Book Review: 'Eleanor & Park'
Published: Friday, January 31, 2014
Updated: Friday, January 31, 2014 00:01
Many people over the age of 17 look down on young adult books. Except for the random outlier — “The Hunger Games” and “Twilight” are probably the most notable examples — most people think that novels geared towards teenagers are inherently inferior, too sappy or shallow or corny. I know this to be true because I was one of those people; even before I’d graduated from high school, I thought I was too mature to read young adult books, which was silly.
Those are awful reasons to miss out on Rainbow Rowell’s “Eleanor and Park”, which was released last year and which received a Printz Honor — an award given by the American Library Association to the best books written for teens — this week.
The author, Rowell, lives in Nebraska and has published four novels to date. Acording to her bio, “She always writes about people who talk a lot. And people who feel like they’re screwing up. And people who fall in love.”

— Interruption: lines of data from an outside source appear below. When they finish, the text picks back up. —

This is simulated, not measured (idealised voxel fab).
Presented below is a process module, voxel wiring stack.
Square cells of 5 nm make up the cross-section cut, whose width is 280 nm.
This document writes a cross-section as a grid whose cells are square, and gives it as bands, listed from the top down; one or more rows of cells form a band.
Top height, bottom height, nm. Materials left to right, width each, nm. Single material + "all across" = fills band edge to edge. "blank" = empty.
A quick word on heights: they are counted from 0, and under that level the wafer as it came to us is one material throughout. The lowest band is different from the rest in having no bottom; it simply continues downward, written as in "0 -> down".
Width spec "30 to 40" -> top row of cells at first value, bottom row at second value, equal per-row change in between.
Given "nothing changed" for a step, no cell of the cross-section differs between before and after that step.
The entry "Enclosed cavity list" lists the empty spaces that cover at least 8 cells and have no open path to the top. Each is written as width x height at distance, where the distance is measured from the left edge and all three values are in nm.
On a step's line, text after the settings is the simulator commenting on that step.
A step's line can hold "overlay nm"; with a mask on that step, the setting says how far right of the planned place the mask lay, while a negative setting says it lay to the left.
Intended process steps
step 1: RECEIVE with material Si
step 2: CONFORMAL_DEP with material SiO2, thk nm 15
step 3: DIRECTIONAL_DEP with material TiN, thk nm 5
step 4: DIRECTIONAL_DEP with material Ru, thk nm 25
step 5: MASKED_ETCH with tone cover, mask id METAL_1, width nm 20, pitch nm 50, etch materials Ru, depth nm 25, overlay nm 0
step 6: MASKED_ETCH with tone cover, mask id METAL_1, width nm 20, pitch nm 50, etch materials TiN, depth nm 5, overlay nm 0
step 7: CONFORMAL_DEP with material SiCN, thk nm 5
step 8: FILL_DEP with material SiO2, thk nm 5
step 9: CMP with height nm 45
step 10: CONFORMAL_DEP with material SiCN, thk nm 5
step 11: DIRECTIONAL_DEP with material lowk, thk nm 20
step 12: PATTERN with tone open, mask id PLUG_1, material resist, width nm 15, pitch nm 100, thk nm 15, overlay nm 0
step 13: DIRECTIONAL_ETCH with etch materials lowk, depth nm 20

Rowell’s book is a gorgeous love story of two misfits, Eleanor and Park, who form an improbable bond in the face of adversity from their peers and their families.
Rowell’s book switches between their two perspectives as it slowly tells the story of how they come together. Park, half-Korean and nerdy, is a bit of a loner who enjoys having a seat on the bus all to himself. But then Eleanor shows up — fat, frizzy-haired, mismatched — and sits next to him, invading his safe space.
But over time, and despite themselves, the two come together. A bond forged over “X-men” comics and The Smiths turns into an intense first love, but, of course, things are never that easy. Eleanor is poor, and lives with many siblings, her mother and an abusive stepfather in an apartment that barely fits them all. They don’t even have a phone, let alone enough food to eat. The novel cleverly conveys how Park struggles to connect with Eleanor, who can be incredibly introverted and confusing, simultaneously pushing him away and wanting him.
Overall, it’s a beautiful account of first love. Like almost all first loves, it’s intense and consuming, and doomed from the start. You’ll breeze through the pages, eager to find out what happens next. Eleanor and Park are the type of smart, interesting high school kids I thought I was four years ago but definitely wasn’t, so it’s lovely to spend some time in their smart, incisive heads.
Eleanor is also just an amazing character to find in a young adult book — or any book, really. Most books don’t have main characters that are fat and/or poor, so Eleanor brings a refreshing change of pace. It’s hard for her to see herself as beautiful, so it’s really empowering to read Park’s account of how much he loves her and how beautiful he finds her. It’s a feeling most people can relate to — not thinking you’re attractive even when people tell you that you are — and Rowell brings those experiences to life in a way that’s never patronizing or stale. Eleanor is a rich, interesting character, whose weight doesn’t define her but makes for an interesting aspect of her struggles.
The novel also maintains a high amount of suspense. From the title alone, you can guess that they’ll get together, but from there it’s impossible to tell what will happen next. The ending was a complete surprise for me, but it made sense and left me with a lot to think about long after I closed the book.
Overall, read this if you’ve ever felt like a misfit, if you’ve ever had a consuming, insane love, if you’ve ever wanted to have a consuming, insane love or if you need to be reminded that sometimes the best, freshest stories being told are written down in books technically intended for people younger than you.
Rowell’s other books definitely seem like they would be worth checking out, including “Fangirl”, about a girl whose love of fandom gets in the way of her life (it was the first read of the Tumblr book club, fittingly enough). If it’s half as smart and well-written as “Eleanor and Park”, it will be another enjoyable read.